Lesson 18 – Learning From Difficult Conditions

The plan for this lesson was to work on side slips, forward slips and go-arounds. We flew to Grand Geneva Resort Airport where the wind was almost directly across the runway. Unfortunately, as it turned out, it was just too bumpy to accomplish everything we had planned. We did do some go-arounds and they worked out fine. The slips were another matter. We gave up completely on the forward slips – they will have to wait for another day. Even though I had a lot of trouble with the side slips, I learned a great deal just from trying.
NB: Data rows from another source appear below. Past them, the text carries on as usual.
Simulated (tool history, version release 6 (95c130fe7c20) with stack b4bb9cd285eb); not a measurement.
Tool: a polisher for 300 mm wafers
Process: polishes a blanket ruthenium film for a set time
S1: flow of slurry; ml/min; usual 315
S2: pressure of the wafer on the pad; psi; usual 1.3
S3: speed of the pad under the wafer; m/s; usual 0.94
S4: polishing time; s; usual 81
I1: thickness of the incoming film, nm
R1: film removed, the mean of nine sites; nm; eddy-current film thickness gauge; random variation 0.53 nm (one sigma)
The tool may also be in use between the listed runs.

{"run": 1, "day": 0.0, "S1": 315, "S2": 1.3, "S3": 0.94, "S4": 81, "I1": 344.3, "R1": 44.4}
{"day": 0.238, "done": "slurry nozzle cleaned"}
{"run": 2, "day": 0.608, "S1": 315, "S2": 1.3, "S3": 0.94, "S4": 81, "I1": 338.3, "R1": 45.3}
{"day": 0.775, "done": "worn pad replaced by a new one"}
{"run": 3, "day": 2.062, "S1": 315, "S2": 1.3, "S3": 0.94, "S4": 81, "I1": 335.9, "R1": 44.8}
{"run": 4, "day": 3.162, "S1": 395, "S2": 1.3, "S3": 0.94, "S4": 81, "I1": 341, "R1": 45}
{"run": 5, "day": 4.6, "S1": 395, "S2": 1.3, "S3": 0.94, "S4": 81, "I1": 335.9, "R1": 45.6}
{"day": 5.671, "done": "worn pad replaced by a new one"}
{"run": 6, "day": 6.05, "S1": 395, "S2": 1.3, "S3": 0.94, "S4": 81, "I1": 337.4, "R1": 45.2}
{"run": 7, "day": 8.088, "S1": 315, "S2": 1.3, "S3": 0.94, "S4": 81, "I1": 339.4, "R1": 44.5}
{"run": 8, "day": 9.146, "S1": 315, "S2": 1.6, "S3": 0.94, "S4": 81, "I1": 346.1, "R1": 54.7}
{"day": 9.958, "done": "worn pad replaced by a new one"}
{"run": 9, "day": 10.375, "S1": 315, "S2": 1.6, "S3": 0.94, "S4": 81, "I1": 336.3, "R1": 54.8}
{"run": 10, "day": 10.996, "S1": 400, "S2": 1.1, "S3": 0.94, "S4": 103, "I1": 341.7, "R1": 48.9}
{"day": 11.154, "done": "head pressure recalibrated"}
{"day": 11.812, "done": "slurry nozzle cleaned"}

My patterns had been getting better with each lesson but, they were sloppy yesterday. Fighting the rough air was just too much of a distraction for me. As a result, my altitude, speed control, and timing of the turns all suffered. When I did get lined up with centerline, I had a lot of trouble holding it. The wind was from the right so I was trying to side slip with the right wing down. The bumpy air kept pushing the wing back up or further down so that I was drifting back and forth across the runway rather than tracking straight. After a few low passes, we tried a couple landings. I held some extra speed on final and only put down partial flaps. Still, Sandy had to help me out with the actual flare and landing.

I made an extra effort to maintain my altitude during the cruise stages of this flight. Despite the turbulence, I thought I did a pretty good job with it. Sandy said that she didn’t see the altitude vary by more than 20 feet so she was very happy with it too. I know that there were a few times when the turbulence pushed me up or down by much more than 20 feet but I got back to altitude quickly so, I guess she didn’t count those excursions. Just a few lessons ago, I was really struggling with altitude control. This lesson convinced me that I am actually making progress.

We did some pilotage on the way back to Waukegan. At one point, I was flying a heading of 120 which I was pretty sure would get us back to the airport. Sandy asked me how far out I thought we were. My guess was 15 miles. She set the GPS to KUGN and it popped up with a distance of 14.4 and a course to the airport of 122 degrees. Not a bad guess on the heading or the distance! Now if I could just find other airports…

Radio work with ATC was another positive. I had to hold a couple times while taxiing to the runway for departure and had to get sequenced with a two other aircraft in the pattern when we returned. I understood all of tower’s instructions and made the right responses. No problems there.

Yesterday’s lesson didn’t quit go as planned but, it was a good one never the less. I didn’t master side slips for crosswind landings, but I learned a whole lot about how it is supposed to be done. Next lesson is Thursday and, I have no doubt I will do better with the slips.

  • Anonymous says:

    Thanks for this post. I had almost exactly the same problems on Tuesday fighting screaming (to me) xwinds at Morris. I think they were 15G24 but I honestly don’t remember too clearly. I was completely beat down after trying those landings… so much so that even after switching to headwinds at KLOT I couldn’t do those well either. Yesterday I woke up with sore shoulders and arms from the tension. I’m about the same place in my training as you are so I’m feeling much better about things.

    Oh well, back to it again as soon as the weather clears this weekend.

    Good flying!

  • Tom says:

    Thank you for commenting. I think it is important for us to realize that others are exeriencing the same things we are and that the frustrations are a normal part of training.

    Hope your weekend session goes well. I am on for Sunday so I will be watching the weather too.